Austen's 'Dear Dr. Johnson'

Eager readers who have already begun delving into our selected edition of Jane Austen's juvenilia, Kathryn Sutherland's edition titled Teenage Writings, may have noted the brief discussion of Samuel Johnson in the introduction. Or you might remember the name from allusions in Northanger Abbey or Mansfield Park. Northanger Abbey, of course, hovers on the edge of Austen's juvenilia, written in her early 20s, and Johnson's appearance in the novel is as a dictionary author. It is in that light, therefore, that we will consider Johnson today, though Austen also appreciated his work as a periodical essayist, and he was widely regarded for his literary criticism in those essays and in The Lives of the Most Eminent English Poets (1779-81).

Samuel Johnson, born September 18, 1709, died three days before Austen's ninth birthday, one of the most celebrated figures of English literature. The strength of the connection between Austen and Johnson is suggested by Henry Austen in his "Biographical Notice," in which he claims Johnson was Austen's favorite prose stylist, and continued by her nephew James Edward Austen-Leigh. Scholars have debated the depth of Johnson's influence on Austen, making note of the times she references Johnson in her letters and novels; she certainly knew and admired his work.
The centerpiece of Johnson's fame was the Dictionary of the English Language, published in 1755. His Dictionary was not, in fact, the first such book in the English language, but it was innovative in a couple of field-defining ways. First, he set the standard for future dictionary authors to break definitions out in itemized lists, like this for pretend:
Visible in this excerpt is his other influential precedent: including quotations from English authors to illustrate the definitions. Above we see John Dryden (Poet Laureate of England under Charles II), John Milton (famed for Paradise Lost), and poet Alexander Pope, keeping company with John Tillotston, Archbishop of Canterbury 1691-1694. Johnson's decision to include illustrative quotations struck a claim for English literature as Literature, on a par with the Greek and Roman classics, which had long been mined for examples in classical dictionaries for scholars. Further, his selection of authors - which by and large echoed the prevailing taste - helped cement the early canon of English letters.

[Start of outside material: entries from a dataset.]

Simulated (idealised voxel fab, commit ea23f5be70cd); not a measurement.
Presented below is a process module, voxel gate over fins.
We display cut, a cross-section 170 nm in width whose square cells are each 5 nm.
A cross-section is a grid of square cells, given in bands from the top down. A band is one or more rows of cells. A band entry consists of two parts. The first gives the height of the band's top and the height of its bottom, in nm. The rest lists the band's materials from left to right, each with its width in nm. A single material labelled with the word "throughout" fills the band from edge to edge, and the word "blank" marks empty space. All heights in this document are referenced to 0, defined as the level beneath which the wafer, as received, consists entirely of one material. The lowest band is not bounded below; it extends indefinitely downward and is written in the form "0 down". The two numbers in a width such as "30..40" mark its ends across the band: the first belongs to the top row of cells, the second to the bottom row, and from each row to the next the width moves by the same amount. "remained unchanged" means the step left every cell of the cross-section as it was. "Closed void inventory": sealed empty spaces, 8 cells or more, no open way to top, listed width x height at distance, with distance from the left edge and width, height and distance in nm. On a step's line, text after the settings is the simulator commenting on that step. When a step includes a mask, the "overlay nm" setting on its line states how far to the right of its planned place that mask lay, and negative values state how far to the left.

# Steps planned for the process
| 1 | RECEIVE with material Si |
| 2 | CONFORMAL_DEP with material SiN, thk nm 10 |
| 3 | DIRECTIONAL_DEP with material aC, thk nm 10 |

(Johnson was painted three times by Sir Joshua Reynolds, an indicator of his literary status. Johnson disliked this painting, the third portrait and painted the year of Austen birth, because he thought it emphasized his near-sightedness.)
The catalog of the library at Austen's brother's estate, Godmersham Park (mentioned in Dr. Susan Allen Ford's recent talk for Jane Austen & Co., and which you can enter virtually here), records two separate editions of Johnson's Dictionary. This detail, coupled with Henry Tilney's teasing Catherine Morland about the many definitions of "nice" and Miss Tilney's linking Henry with Samuel Johnson ("we shall be overpowered with Johnson. . .all the way home"), confirms that Austen was familiar with the Dictionary. Thanks to the labor of Dr. Brandi Besalke and others, we can browse through Johnson's Dictionary online, getting a feel for the English language as Austen would have imbibed it.
Readers may recall that "Austen-Curious" Eden Iazeolla raised questions about what Austen meant by "amiable" in Frederic and Elfrida. While many of us might have come up with the first definition offered here by Johnson, the second definition, suggesting that there is a performative quality to amiability, poses some interesting questions. When we look back to "pretend" above, and notice how many of the definitions invoke hypocrisy, amiability seems a little less amiable.
The definition for "friend" likewise runs from the familiar to the now obsolete, such as definition four: "an attendant, or companion." Of more interest, given Austen's notorious orthography in the title of Love and Freindship and fairly consistent across her early writing, is Johnson's remark that "the i is almost totally neglected," which suggests that Austen's spelling is capturing the pronunciation she heard around her and might have been a fairly common error.